Tristan took the day off on Friday just so we could start installing the flooring.
You might not know this, but I'm usually filled with angst everytime we begin a new DIY project. Mostly around "How the ?#*%! do we do this?" I usually do a lot of research and read lots of sources (Internet, library books, manufacturer's instructions), but I'm still very anxious, worrying about the details.
With the flooring, gads what a worry list:
- How do we get the flooring under the bake center cabinet?
- How do we get the flooring underneath the fireplace stone surround?
- Will it fit underneath all the door casings?
- Where should we start the first board, since that pretty much determines the rest of the floor?
- Should we have gotten a more premium underlayment?

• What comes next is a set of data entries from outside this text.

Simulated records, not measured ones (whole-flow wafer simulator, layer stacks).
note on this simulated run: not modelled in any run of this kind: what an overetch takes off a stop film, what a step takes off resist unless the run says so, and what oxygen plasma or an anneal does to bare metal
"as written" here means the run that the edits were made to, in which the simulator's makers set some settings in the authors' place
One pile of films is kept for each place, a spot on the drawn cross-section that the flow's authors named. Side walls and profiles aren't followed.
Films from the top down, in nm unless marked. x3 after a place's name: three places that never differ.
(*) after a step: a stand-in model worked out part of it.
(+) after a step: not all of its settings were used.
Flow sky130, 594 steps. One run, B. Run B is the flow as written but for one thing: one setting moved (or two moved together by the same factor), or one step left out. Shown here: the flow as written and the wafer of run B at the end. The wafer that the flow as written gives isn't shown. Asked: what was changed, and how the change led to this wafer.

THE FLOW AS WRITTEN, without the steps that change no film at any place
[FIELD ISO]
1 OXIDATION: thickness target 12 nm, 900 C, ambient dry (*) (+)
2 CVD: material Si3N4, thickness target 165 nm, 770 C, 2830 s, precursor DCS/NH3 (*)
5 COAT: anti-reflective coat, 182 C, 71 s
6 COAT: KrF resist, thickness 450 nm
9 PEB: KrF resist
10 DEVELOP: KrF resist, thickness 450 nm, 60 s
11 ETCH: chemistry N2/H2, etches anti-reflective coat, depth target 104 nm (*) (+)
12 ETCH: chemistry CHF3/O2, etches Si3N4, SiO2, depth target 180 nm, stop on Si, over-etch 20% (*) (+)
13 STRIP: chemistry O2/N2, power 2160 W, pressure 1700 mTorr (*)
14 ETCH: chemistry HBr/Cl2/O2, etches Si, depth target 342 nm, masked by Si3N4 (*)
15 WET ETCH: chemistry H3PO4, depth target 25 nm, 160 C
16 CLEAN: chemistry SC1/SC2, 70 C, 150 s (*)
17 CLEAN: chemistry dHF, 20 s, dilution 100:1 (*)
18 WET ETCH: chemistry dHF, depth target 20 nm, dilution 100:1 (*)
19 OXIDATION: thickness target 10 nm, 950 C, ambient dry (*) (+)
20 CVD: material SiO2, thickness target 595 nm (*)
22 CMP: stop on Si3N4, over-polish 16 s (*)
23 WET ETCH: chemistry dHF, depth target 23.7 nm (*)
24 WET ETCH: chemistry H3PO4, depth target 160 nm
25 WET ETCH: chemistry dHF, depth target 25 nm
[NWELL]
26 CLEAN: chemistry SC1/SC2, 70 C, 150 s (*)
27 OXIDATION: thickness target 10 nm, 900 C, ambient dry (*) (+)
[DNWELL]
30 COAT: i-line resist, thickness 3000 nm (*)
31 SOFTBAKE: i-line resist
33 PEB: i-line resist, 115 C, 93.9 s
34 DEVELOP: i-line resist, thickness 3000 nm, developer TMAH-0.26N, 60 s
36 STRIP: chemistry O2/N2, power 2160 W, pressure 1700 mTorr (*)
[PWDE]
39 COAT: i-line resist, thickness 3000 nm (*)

- Did I order enough flooring?
And so on.
So...we actually started Thurs night, prepping the subfloor; filling in holes and craters with self-leveling compound and smoothing out humps of drywall mud with a spackling knife and wonder bar. Then vacuuming and getting the subfloor as clean as we could.
The next morning, we were ready to roll out the underlayment. The Kahrs Combo underlayment is basically two pieces of plastic with tiny little styrofoam beads sandwiched in between. It's supposed to protect the wood flooring from moisture that might come thru the concrete subfloor, plus it provides a bit of padding underfoot. It's only 1/8" thick and looks VERY wimpy.
I considered buying other underlayments that were supposedly better (more cushy, better sound absorption), but some of them did not come with a built in moisture barrier, so we would have to first put down a sheet of 6mil plastic, then the underlayment and then the wood flooring. That extra step laying down plastic was a put off. As it turned out, the Kahrs Combo is fine; it actually works despite its deceiving looks.
Because our appliances are being delivered on Wednesday, we needed to get the kitchen/Great Room floored asap. So that's where we started. Unfortunately, it's also the most complicated room with all of the cabinets, island, fireplace, sliding patio door and various doorways that open onto the space.
The underlayment was fairly easy and straightforward. We rolled out 40" wide lengths, butting the sides, then joined them together using Kahrs built-in taping system. We only rolled out 1/3 of the room, then decided to start laying the actual floor boards.
According to the instructions, you cannot rip any board narrower than 3" in width. Therefore, before laying down the first board, we had to calculate how many courses of planks would be needed to go across the room (subtracting 3/4" to account for expansion gaps on each side), divide by the width of a full board (7 7/8"), then make sure the remainder was more that 3".
But because our Great Room isn't just one big rectangle, we had to account for up to 10 different "obstructions" that would require us to rip boards. Aaack, it made my head hurt.
Here's our first board!! The blue stuff is the underlayment. We started at the doorway between the laundry/mudroom and the Great Room. I'm still not 100% sure we won't have any boards less that 3" in width.
Here's four or five boards installed:
We had to cut around the corners of the wall and cabinet.
And now we've got an entire course running down one side of the room:
At the end of one day, we had installed one box which equals 30 sq ft. We bought 45 boxes. You can do the math, but suffice to say, I was feeling pretty disheartened.
The next day, Saturday, we were back at it. This time we put in 5 boxes worth. We were getting over the learning curve, plus we had moved away from the walls and out towards the middle of the room, which meant a lot fewer cuts, which meant a lot faster installation.
We even managed to install enough flooring under the bake center cabinet so we could remove the temporary brace:
and install the farmhouse leg:
I feel better about our progress, but more importantly, I have a lot more confidence we can handle the curve balls.